Agree completely. My post was not meant to be an ethical or moral assessment. Neither is it an attempt to measure what people are owed, entitled to or have earned. Obviously most of the elderly have contributed a great deal to society and many continue to do so even after they have retired from work with direct financial compensation. While systems around the world vary, a combination of personal savings and investments, corporate pensions, government pensions or pension systems, and family support structures have captured this idea and generally give the elderly access to the goods and services they need (or attempt to give access, as some systems do fail).
While various systems incorporate a concept of accrued credit (either through a literal savings and investment mechanism or through a sense of social credit) to create a sense that the elderly have earned their upkeep in retirement, the fact remains that the vast majority of goods and services that we consume are not easily transferrable over time and space. That is, the retired are not literally using the goods and services they created while they were working. They created excess goods and services when they were employed with the expectation that others would create excess later when they were retired and that a system would give them access to those goods.
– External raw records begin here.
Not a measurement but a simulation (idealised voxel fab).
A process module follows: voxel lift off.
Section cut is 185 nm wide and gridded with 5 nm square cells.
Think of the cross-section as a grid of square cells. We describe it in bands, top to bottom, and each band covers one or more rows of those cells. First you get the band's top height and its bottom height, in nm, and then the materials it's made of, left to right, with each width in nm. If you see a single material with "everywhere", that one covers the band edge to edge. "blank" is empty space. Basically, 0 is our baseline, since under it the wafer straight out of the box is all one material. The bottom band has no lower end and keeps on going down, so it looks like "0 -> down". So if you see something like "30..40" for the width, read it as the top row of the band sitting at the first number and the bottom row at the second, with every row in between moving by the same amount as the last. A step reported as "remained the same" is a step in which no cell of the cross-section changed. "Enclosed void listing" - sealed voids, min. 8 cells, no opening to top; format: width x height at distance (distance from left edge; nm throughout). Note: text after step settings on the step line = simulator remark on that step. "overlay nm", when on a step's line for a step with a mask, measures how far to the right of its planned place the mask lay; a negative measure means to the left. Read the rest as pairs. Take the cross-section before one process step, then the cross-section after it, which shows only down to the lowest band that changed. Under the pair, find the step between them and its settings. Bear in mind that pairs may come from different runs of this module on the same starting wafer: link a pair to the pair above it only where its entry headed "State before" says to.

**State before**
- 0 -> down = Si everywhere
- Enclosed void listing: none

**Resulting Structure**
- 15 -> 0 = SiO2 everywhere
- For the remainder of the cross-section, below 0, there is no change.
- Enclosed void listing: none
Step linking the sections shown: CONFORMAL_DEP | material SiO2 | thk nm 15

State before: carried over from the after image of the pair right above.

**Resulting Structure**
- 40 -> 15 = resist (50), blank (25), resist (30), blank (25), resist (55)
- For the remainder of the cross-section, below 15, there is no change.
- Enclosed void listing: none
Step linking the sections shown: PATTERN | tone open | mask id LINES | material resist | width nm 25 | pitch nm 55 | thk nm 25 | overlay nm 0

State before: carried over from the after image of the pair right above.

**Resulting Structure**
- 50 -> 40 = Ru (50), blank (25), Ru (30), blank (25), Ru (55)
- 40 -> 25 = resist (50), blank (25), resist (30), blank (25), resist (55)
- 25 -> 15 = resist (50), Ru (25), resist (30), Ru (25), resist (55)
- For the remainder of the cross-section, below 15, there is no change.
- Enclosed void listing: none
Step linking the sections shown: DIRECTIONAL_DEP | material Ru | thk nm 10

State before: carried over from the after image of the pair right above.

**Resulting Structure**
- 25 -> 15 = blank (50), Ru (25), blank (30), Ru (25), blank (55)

That is all well and good. The problem is, when the retired begin to be a much larger percentage of the population, there are fewer people to produce the goods and services that everyone is using. The result will be some sort of allocation that rations access to goods and services. In a more centralized government controlled retirement system that might take the form of cuts in retirement benefits or increases in taxes on those that are working. In a more distributed savings and investment oriented system, that can take the form of price inflation for goods and services or investments losing value. In any case, those are just mechanisms for adjusting to the fact that the supply is failing to keep up with demand.
Again, I see how this can be interpreted as a moral judgment on what people are owed. I don’t intend it to be. It doesn’t matter what people are owed if there isn’t enough water in the well.